Um, this is real. The anti-gay equality movement has exhausted every retarded argument they've ever made, and now, in this really Freudian way, they're going all in, declaring that the real reason we should oppose gay marriage is, of course, "Think of the women, because sex with dudes is so hot that if gayness was completely equal, then no dudes would want women, because omg drool guys are so hot!!!!111!"
Consider this piece from the first century BCE poet Catullus (Carmen 61:134-141), in which the poet addresses himself to a bridegroom on the eve of his nuptials:
“You are said to find it hard, Perfumed bridegroom, to give up Smooth-skinned boys, but give them up… We realize you’ve only known Permitted pleasures: husbands, though, Have no right to the same pleasures.”

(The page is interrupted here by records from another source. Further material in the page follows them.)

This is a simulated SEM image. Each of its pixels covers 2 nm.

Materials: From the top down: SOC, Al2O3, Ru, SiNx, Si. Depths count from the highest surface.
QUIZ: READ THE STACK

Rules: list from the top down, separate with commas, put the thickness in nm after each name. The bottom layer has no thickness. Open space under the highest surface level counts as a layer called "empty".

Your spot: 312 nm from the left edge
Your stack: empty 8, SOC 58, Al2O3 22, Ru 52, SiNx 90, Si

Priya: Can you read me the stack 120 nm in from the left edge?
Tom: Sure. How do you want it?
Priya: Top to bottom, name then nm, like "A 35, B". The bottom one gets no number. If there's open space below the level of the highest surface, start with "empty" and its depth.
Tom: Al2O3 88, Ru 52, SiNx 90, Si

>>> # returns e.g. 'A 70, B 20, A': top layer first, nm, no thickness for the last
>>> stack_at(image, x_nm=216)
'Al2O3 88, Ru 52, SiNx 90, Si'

The social history behind this piece is clear: once they’ve experienced sex with other men, Catullus tells us, men are unsatisfied with what their new wives provide them. Notice that the poet is unconcerned about the husband’s dallying with other women—it’s the othermen around that threaten the marital union.
So if gay marriage is legalized, all the men will want to fuck each other, and women will have no one decent to marry. Women can’t marry each other, of course, because a) Klinghoffer keeps forgetting about lesbians when he’s dwelling on the delicious images of an ancient Roman cornucopia of manflesh and b) just like men, women can’t lower themselves to touching women once they’ve sampled the dudely goods.
Let’s face it. No one wants vagina when penis is available, end of story. You, like Klinghoffer, know that if you ever succumb even once to the urge to reach out and touch a cock, you will forever be ruined, never able again to muster enough pleasure out of a union with a lady to get through it.